The practice of burning trash to generate energy works well for Sweden, but in the US the idea remains controversial. That might be changing. Officials in seven Idaho counties have voted to give it a shot, approving a plan to burn garbage and methane gas from at least one regional landfill.
The idea is simple. Rather than leave garbage to sit dormant and decompose for years at a local dump, communities can burn the waste in plants. The heat from the fire converts water into steam, which is then sent through a turbine generator to produce electricity.
In Idaho, the plan is to begin construction on a federally-approved combustion facility in March, but the overall operation likely won't be profitable until 2023, according to local media.
“The gas is going to be there whether we like it or not,” one local official told the Idaho Mountain Express. “Instead of burning coal, why not support our electric grid with the methane, which is a byproduct of our waste?”

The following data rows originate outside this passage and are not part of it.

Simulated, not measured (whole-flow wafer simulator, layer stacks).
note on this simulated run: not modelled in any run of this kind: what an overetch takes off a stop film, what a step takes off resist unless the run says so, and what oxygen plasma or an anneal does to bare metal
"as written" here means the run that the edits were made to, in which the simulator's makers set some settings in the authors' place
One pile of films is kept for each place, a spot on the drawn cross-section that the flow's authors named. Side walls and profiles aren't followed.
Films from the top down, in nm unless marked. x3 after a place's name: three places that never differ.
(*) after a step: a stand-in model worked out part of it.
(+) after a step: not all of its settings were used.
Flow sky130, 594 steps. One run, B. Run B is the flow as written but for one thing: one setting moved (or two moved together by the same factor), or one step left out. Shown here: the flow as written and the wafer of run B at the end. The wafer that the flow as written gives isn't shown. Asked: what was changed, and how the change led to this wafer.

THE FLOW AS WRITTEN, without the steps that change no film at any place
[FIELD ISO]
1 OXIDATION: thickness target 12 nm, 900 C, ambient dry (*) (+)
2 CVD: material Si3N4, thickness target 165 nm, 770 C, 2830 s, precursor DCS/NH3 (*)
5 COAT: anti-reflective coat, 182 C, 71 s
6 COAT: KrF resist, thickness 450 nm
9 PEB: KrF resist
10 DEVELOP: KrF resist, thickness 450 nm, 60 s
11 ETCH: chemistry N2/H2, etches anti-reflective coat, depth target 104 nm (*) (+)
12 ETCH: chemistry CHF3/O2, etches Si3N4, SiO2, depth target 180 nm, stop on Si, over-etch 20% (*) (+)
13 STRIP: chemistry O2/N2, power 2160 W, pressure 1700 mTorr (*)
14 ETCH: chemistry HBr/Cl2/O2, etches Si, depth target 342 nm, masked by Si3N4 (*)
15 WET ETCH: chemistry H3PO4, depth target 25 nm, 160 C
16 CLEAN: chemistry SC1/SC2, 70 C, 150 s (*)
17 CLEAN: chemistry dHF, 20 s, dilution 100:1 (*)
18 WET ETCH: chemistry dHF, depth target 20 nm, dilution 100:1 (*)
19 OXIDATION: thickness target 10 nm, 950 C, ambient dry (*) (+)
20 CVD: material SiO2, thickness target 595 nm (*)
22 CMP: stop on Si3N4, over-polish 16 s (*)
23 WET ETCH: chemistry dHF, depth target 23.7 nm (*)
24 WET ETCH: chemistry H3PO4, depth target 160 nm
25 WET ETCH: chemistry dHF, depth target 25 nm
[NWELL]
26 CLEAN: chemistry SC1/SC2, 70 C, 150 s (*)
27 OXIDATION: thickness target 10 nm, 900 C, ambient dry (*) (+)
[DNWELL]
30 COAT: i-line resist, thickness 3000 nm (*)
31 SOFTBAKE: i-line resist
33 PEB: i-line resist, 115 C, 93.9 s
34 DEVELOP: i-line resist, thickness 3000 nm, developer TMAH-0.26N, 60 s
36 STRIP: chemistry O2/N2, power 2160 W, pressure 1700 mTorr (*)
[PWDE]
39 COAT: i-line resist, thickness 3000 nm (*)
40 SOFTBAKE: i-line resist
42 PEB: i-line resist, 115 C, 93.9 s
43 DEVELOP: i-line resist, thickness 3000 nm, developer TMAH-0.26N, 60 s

There are a few reasons some energy experts prefer investments in solar (paywall) and wind power to the trash-incineration method. For starters, burning garbage emits pollutants such as nitrogen oxides, sulfur dioxide, mercury compounds, and dioxins. In the 1990s, the US Environmental Protection Agency released regulations to combat those emissions—which forced many garbage-burning facilities to be retrofitted with new pollution control systems or shut down completely. (Idaho's planned facility would be in compliance with these regulations.)
Another reason energy experts don't particularly like trash incineration is the thinking that if society invests in a system that depends on municipal waste to operate, it makes it that much more difficult to encourage reducing waste.
It doesn't help that the second biggest contributor to municipal waste, food, translates to the smallest amount of energy generation, according to the EPA.
In Sweden, people burn as much garbage for energy as they recycle, thanks in part to a landfill tax that incentivizes rerouting trash to energy-recovery facilities. It's also a country that gets 44% of its energy from hydro, and most of the rest from nuclear and wind. Only about 1% of garbage makes it to the landfill, as most of it is recycled or used to create electricity. The Swedes even import garbage—about 700,000 tons of it each year—for electricity generation. That makes the country relatively green compared to the US, which generates only 8% of its energy from hydro and sends 54% of its garbage straight to landfills, burning only 12% for energy, according to government figures.